Issue with Salesforce/blip-image-captioning-large Endpoint: "input_ids or inputs_embeds" Error

Hello Hugging Face Community,

I am reaching out to seek your expertise regarding an issue I’m facing with the Salesforce/blip-image-captioning-large model via the Inference Endpoints.

Here’s a detailed outline of the problem:

  • Interface API Functionality: When using the Interface API, the process is smooth. I can send an image URL using json={"inputs": image_url}, and it returns the expected caption without the need to download the image.
  • Inference Endpoint Issue: However, the same success is not replicated when I switch to using the Inference Endpoints. Regardless of whether I send the image URL directly or download the image and send it, I encounter the following error: {"error": "You have to specify either input_ids or inputs_embeds or encoder_embeds"}. This error persists and prevents the endpoint from generating the expected caption.
  • Endpoint Testing Failure: To further investigate, I utilized the ‘Test your endpoint!’ feature within the Hugging Face platform by dragging and dropping an image directly. Unfortunately, this also resulted in the same error message.

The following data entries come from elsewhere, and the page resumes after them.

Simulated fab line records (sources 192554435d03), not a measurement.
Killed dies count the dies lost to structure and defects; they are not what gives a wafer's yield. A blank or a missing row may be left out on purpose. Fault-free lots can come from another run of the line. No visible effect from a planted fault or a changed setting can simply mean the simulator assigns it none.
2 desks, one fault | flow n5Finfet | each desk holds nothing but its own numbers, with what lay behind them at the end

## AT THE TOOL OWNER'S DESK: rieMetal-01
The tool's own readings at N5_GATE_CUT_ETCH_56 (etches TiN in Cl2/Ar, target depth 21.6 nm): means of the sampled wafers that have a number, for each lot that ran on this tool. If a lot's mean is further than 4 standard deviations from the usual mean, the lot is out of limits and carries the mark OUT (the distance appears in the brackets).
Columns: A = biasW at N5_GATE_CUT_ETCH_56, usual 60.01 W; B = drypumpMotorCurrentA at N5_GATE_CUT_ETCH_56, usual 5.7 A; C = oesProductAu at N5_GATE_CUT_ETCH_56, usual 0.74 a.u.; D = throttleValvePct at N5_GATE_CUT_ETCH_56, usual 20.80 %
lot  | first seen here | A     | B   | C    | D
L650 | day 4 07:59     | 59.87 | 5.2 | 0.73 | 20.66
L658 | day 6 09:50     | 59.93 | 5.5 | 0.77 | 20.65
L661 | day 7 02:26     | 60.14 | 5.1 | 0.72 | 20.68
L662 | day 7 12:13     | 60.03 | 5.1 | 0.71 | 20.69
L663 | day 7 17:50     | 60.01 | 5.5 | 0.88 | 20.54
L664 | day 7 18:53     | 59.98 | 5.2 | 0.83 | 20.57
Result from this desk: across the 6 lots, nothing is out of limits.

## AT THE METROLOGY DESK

The crux of the problem seems to be related to the expected request structure for the Inference Endpoint, which differs from the Interface API. The error suggests that the endpoint is expecting specific parameters (input_ids, inputs_embeds, or encoder_embeds) that are not clearly documented or are different from the Interface API’s requirements.

I am looking for guidance on how to resolve this inconsistency:

  1. What is the correct way to structure the request for the Inference Endpoint when using image URLs?
  2. Is there a step I might be overlooking that would account for the difference in behavior between the Interface API and the Inference Endpoint?
  3. Has anyone successfully used the Inference Endpoint with image URLs, and if so, could you share an example request?

Any insights, code snippets, or documentation references that could shed light on this issue would be incredibly valuable.

Thank you in advance for your assistance and support.

Warm regards,

i wish HF documented the expected inputs for the API and inference endpoints. i assumed they were the same schema.

did you resolve this for the Salesforce/blip model? because i’m facing the same issue…